In the end, I decided to do the right thing and enlisted my wife to help me change the boy and the sheets. In no time flat, he was dry and back slumbering peacefully. My conscience was clear, but I was surprised at my need to do risk-reward analysis before taking action…

…In other news about my son, he has started a habit of wearing socks on his hands. If I want him to leave the socks on his feet, then I need to give him an extra pair of hand socks. My wife, trying to be helpful, gave him an old pair of “prom gloves.” He wore those around the house for a while, but seems to prefer socks to items actually designed for hands. He will sometimes ask for help in putting the socks on his hands and then will complain if the socks are not “on right.” I’m not sure what that means, exactly. Does the heel of the sock go over the palm of the hand?
This behavior apparently started one morning when my wife went in to my son’s room in the morning and asked him why he had socks on his feet. He replied (and this is a direct quote), “I wanted to play with my feet. I didn’t chew on my piggies, but they wanted to be free. Then I put my gloves on, like Handy Manny.”

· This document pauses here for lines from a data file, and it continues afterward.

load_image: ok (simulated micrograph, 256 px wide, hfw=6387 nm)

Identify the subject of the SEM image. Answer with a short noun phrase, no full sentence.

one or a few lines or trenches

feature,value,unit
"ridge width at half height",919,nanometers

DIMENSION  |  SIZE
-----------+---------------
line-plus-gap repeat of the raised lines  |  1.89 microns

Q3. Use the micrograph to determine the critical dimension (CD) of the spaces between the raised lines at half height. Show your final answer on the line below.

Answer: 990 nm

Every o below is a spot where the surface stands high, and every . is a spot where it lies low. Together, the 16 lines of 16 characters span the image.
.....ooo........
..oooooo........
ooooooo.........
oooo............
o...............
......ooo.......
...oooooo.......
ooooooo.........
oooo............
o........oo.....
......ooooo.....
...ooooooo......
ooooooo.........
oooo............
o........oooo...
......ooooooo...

This is an interesting statement. Bronco generally chews his fingernails, and we haven’t really made an effort to stop him – mainly due to a fear of how else that nervous energy might manifest itself. Plus, I figure it’s relatively harmless, since I spent my entire life biting my nails (until, oddly enough, the day my son was born – since then I have not had any urge to chew).
The upside to Bronco wearing socks on his hands, if there can be an upside, is that he can’t chew on his fingernails. His explanation, however, appears to indicate that he has considered chewing on his toes during those times when his fingers are unavailable. If this habit forms, I can imagine that it will prove to be a bit awkward during social situations, especially as the boy gets a bit older. But, I suppose if your piggies want to be free, they want to be free.

My question is, however, if this habit takes hold and my son starts chewing on his toenails during a job interview, or while meeting a potential girlfriend’s parents – how much do I sue Disney (the makers of the Handy Manny show) for?